The many things Bunny Crumpacker shares with the readers of her fascinating book almost could have inspired her to write a novel, sending Adam and Eve (with their apple) traveling through history as the icons of our passions. Instead, she has gone far beyond the obvious to bring us unexpected and tantalizing knowledge of how much and in how many surprising ways we assuage our hunger for both food and sex and how where there's one, there is often the other. The result is a continued delight. There's history and humor, obvious connections and truly amazing ones. The author enlightens us on a myriad of topics, including food in fairy tales, what politicians eat, comfort food, and manners at the table.

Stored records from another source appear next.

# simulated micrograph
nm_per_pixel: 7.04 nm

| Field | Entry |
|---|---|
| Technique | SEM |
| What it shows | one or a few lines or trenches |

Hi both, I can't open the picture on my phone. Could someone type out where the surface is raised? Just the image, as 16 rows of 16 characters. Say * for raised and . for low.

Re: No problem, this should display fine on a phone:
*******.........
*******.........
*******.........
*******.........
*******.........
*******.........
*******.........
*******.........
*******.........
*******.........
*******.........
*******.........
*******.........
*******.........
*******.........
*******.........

But enough! There's too much to say. Turn the pages and let Bunny Crumpacker introduce you to The Sex Life of Food.
PUBLISHERS WEEKLY
Sensual, comforting and "tangled into every human emotion," food has long evoked love in all its forms, and Crumpacker (The Old-Time Brand-Name Cookbook) explores how our two most raging appetites play upon each other to soothe, satisfy and seduce. Dishing out gobbets of gastronomic history candied with sweet-tart musings, Crumpacker slices into provisions from apples to wedding cake as symbols beyond mere sustenance. In her gloss, both what and how we eat are expressions of the psyche, unremitting quests to fulfill our most primal urges. She takes particular pleasure in teasing out food's more piquant associations (such as "dripping, fleshy mouthfuls" of fruit). Parsing the subtexts of American chow, she considers fast food (wolfed down in bites, it reflects our aggressive, anxious national temperament), ethnic food (oozing with "a rich, fatty kind of love") and salad bars (delighting with array and abundance), and also makes a case for the restorative intimacy of cooking. The obligatory list of aphrodisiacs appears, though Crumpacker debunks their mystique, sticking to her thesis that "we are all beautiful when we are well loved and... well fed." Though seasoned haphazardly with purple prose, Crumpacker's clever insights and lyrical aphorisms blend into an indulgent read.